“Modern vintage” flex fountain pens that work.

If you want a fountain pen that gives you high performance writing capability, and you don’t want to be anchored to an inkwell, or spend huge amounts of money, and you don’t want to feel bad about accidentally breaking a vintage pen, this is your best compromise.

As a fountain pen user interested in flexible writing, I scoured the market for years to find that there is no single, perfect, stainless steel option. As of this writing (2018) there are still no ideal options. Here are the [updated since 2014] options I did find:

Most common:

  • An inexpensive modern incarnation of a stainless steel flex pen.

I love the company that makes these. Know who I’m talking about? What’s the problem? Performance. Compared to what dip nibs or flexible gold nibs can do, the same flexion requires a lot of pressure, or extensive user modification, but–though I’ve seen good results–it is a time consuming, and potentially frustrating process for someone primarily interested in writing and not tinkering/modifying/engineering. I’ve been there, done that, and threw in the towel. Personally, I’d much rather build something that I want rather than try to modify something else.

Second most common option:

  • Vintage flex pen.

These can work quite well, but their main issue stems from being both out of production for a long time, and being, de facto, in low supply, and as such, they can be very expensive. Especially the good ones. They are also often highly demanded by collectors, driving the price up further. Because parts are no longer made, if you drop or break it, most likely the only way to have it serviced is to send it to one of a small few reputable pen repairers. You pay for that specialty, and the lead time for such repairs can be huge (I’ve heard 8 months quoted). And knowing this, you have to treat the pen with kid gloves. This might not be something you want.

Furthermore, let’s suppose you decide to buy a vintage pen, you have three options:

  1. Go to a reputable dealer (of which there are several) and pay for a hand-picked, refurbished or repaired fountain pen that does exactly what you want to be able to do, and pay the premium price.

  2. You can go to an auction platform, and, hoping to find a bargain, start buying vintage pens sight-unseen until you find your gem. And once you’ve found it, sell off the ones you didn’t want.

  3. Start going to estate sales, garage sales, and old stationery stores hoping to find your new favorite pen.

I did all of those things, and at the end of the day, I found some pens that I was happy about, but I also burned a lot more money and time than I am comfortable admitting.

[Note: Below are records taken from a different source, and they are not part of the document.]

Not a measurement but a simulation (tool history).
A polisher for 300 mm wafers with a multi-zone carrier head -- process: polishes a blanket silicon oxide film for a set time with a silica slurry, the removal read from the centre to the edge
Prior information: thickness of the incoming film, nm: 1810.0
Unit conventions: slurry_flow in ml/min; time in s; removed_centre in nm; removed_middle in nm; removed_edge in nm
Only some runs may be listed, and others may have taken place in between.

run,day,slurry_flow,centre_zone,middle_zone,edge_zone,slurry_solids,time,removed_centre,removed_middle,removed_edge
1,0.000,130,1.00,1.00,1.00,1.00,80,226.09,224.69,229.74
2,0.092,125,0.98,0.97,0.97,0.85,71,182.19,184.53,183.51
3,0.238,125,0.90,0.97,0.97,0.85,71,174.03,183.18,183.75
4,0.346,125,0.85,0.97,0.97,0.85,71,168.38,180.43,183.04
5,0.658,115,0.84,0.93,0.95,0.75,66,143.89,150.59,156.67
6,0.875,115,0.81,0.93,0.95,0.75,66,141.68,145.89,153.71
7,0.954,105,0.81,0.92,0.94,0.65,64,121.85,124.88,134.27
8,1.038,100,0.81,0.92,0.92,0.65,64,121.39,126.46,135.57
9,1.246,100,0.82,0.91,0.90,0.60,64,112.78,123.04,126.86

I figured I couldn’t be the only person who didn’t like that route, so I started this business hoping you’d appreciate the chance to avoid that hassle.

Recent option:

  • A modified permanent nib.

When I say “permanent nib”, I mean nibs made of non-consuming materials, so stainless steel or gold.

There are a few craftsmen/artisans/nibmeisters/geniuses who have become adept at taking existing non-flex permanent nibs and modifying them (cuts, grinds, reshaping, etc.) through dark magic to achieve increased flexibility.